Revisiting Mick Jagger’s ‘State of Shock’ Collaboration With Michael Jackson
In 1984, there was no figure on the pop landscape larger than Michael Jackson. Although his monster hit Thriller was released two years earlier, he was still riding high off that album's singles. Videos for "Billie Jean," "Beat It" and the title track remained in constant rotation on MTV.
Nonetheless, he returned for a final family recording with his siblings, helping complete the Jacksons' Victory in the summer of 1984. The album -- which was followed by a stadium tour -- would become the group's last platinum effort, and its highest-selling non-Motown recording. Michael and company, then known as the Jackson 5, had begun their career in 1969 on that iconic R&B label, selling 13 million copies over their initial three 1969-70 album releases alone. That Victory ultimately emerged as a half-baked effort, made up of tracks worked out by the Jackson brothers in solo settings, meant little to a fan base hungry for any new product from Michael.

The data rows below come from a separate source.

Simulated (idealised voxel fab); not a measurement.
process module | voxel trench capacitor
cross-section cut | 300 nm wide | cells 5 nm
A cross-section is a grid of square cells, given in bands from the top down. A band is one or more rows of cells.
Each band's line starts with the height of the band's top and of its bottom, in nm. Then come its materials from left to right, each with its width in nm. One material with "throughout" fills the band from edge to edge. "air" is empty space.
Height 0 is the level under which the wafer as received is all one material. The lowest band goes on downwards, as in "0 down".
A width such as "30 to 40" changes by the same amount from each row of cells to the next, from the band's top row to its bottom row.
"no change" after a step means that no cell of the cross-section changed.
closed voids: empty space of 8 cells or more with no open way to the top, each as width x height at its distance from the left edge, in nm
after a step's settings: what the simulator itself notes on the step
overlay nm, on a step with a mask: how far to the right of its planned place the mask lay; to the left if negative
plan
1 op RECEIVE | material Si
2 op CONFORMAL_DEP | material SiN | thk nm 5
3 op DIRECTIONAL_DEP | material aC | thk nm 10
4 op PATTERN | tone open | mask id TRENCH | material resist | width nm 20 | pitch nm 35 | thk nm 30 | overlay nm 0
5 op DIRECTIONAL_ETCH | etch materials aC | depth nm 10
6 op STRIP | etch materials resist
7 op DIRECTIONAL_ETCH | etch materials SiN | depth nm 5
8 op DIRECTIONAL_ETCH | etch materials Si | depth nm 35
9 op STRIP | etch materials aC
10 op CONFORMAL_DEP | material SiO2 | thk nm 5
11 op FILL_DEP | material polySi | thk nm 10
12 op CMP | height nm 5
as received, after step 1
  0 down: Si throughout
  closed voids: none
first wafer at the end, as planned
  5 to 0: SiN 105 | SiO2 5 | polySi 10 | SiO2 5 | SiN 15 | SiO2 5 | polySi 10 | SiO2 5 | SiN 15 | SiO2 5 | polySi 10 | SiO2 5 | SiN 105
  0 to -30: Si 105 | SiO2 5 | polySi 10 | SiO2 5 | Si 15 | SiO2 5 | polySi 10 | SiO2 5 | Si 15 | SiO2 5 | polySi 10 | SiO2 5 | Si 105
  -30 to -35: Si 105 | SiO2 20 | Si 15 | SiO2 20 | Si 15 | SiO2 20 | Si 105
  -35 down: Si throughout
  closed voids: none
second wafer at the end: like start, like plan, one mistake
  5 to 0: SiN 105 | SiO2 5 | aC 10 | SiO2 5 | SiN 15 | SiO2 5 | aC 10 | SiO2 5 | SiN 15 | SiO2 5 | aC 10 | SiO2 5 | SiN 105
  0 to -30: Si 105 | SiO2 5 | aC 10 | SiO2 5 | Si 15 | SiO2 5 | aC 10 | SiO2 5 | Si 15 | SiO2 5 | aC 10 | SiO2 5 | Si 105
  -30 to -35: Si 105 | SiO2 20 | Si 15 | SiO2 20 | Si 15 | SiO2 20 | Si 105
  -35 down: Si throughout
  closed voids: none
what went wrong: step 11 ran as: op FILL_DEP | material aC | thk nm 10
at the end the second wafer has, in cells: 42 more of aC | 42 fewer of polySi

As such, it's of little surprise that the best-known track from Victory remains "State of Shock," one that Michael Jackson penned with Jacksons guitarist Randy Hansen. He upped the ante, however, by inviting a famous rock star along for the sessions. Initially, the duet was scheduled with Queen vocalist Freddie Mercury but, when that recording couldn't be completed, Jackson called on the Rolling Stones vocalist Mick Jagger to step in.
Jagger certainly had nothing to prove as a member of the Stones, having remained relevant into a new decade via massive tours and the great critical reception for 1981's Tattoo You. But with the future of the Stones in doubt by this time, Jagger was looking to establish himself as a solo artist -- he was working on She's the Boss when "State of Shock" came out -- and hitching a ride on Jackson's rocket-like trajectory was a perfect place for him to start.
The plan worked as well as expected when "State of Shock" was released in June 1984. Critics may have panned it for being a manufactured event, simply noteworthy for the duo singing on it, but the public saw things differently. The song reached No. 3 on the Billboard Hot 100, Jagger's highest-ever charting Billboard Hot 100 solo song. For the Jacksons, it became their final single to be certified gold.